Home is where the h…ell did I put my car keys?
Starve a cold. Feed a fever. Humiliate a rash. Flatter a migraine. Friendzone diarrhea. Date cramps. Bring anxiety home to meet the family.
Dentist: open
Me: *opens*
Dentist: wider
Me: *opens more*
Dentist: wider
Me: *opens more*
Dentist: that’s it, now come in and take a seat
DRAGON: get AWAY from me
ME: let me pet ur scales pls
DRAGON: I don’t even KNOW u
ME: breathe fire on me
DRAGON: *is creeped out*
What woman say right before they kill you:
Wow.
Fine.
Whatever.
No problem.
I’m not mad.
Nothing’s wrong.
Sure, stay friends with your ex.
Me: smells good, what’s cooking?
Wife: bacon
Me: *rolls eyes* wHat’s BaKiNg
[first date]
ME:
HIM:
*20 minutes later*
ME: how about we text each other
HIM: *already typing*
So, I’m officially off the market. Got a DM from a faceless Avi proposing marriage in broken English. We’re planning a June wedding!

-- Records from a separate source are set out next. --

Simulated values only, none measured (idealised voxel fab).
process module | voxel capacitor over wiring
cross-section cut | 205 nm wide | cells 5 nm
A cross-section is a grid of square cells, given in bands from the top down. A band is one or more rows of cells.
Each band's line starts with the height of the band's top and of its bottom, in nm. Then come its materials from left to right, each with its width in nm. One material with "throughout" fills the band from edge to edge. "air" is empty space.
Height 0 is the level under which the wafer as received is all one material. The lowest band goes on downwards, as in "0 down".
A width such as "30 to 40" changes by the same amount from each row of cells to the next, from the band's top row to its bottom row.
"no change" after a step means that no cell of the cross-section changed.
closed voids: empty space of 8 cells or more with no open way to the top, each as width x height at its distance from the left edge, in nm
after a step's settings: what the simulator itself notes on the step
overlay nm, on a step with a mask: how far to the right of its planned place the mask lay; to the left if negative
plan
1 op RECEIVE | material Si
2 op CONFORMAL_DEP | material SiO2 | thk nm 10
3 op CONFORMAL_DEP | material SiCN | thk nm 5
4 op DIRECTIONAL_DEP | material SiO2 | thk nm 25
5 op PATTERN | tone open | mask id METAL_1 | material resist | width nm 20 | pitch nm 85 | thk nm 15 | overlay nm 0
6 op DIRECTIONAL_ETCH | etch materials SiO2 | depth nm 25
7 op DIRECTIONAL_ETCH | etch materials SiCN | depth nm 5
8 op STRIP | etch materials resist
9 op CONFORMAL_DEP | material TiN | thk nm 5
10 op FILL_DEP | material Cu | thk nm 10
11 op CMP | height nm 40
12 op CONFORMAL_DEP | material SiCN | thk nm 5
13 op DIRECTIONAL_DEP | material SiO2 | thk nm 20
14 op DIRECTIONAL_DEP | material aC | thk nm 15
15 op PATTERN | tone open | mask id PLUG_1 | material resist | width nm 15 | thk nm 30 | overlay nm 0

people misspelling definitely as defiantly is one of my pet hates however I do like seeing a status like “defiantly getting a chinese tonight” and imagining someone booting down the door of peking garden.
My father has many healthy goats. All this can be yours.
A man walked by me at the grocery store and said, “are you talking to the soup cans?” And I was like, “sorry, soup cans, I have to answer this idiot.”
A vulture floats lazily overhead. Here come a few of his friends. Oh, and a few more. Look, now they’re circling.
Maybe I should move.
I think if the knotted muscle between my neck and shoulder ever released it would shoot my head off like a slingshot
If i’m in the mood for some jazz i just throw an orchestra down the stairs
Apparently I’m a bad mother for having a lip piercing. Actually sir, that is a zit. Thank you for pointing it out.
I’m only looking for friends that could survive a hippopotamus attack.
Walmart calls them self checkouts, I call them I might not pay for some of this.
I dropped my ice cream cone on the ground and it landed pointy end up which made the Earth, at least for a moment, one giant topping.
*spends 45 minute drive trying to perfectly crack open my car window*
My wife screamed “you haven’t listened to a single word I’ve said, have you?!
I was taken aback….what a weird way to start a conversation.
[airport check-in]
Me: I’d like to check this in
Clerk: you’ll have to take that on with u
Me [sighing & picking baby up off counter]: fine
so apparently it’s still a dui even if youre the birthday boy
My plumber asked me for a Google review. I said I thought it was a really good search engine and I’d give it 8/10.
Sci-Fi Author: In my book I invented the Torment Nexus as a cautionary tale
Tech Company: At long last, we have created the Torment Nexus from classic sci-fi novel Don’t Create The Torment Nexus
People think I’m a hugger, but I’m actually shaking them down for snacks.
The Carpenters did not have nearly enough songs about hammers or sawdust
Sometimes my memory is not quite as good as my forgettery.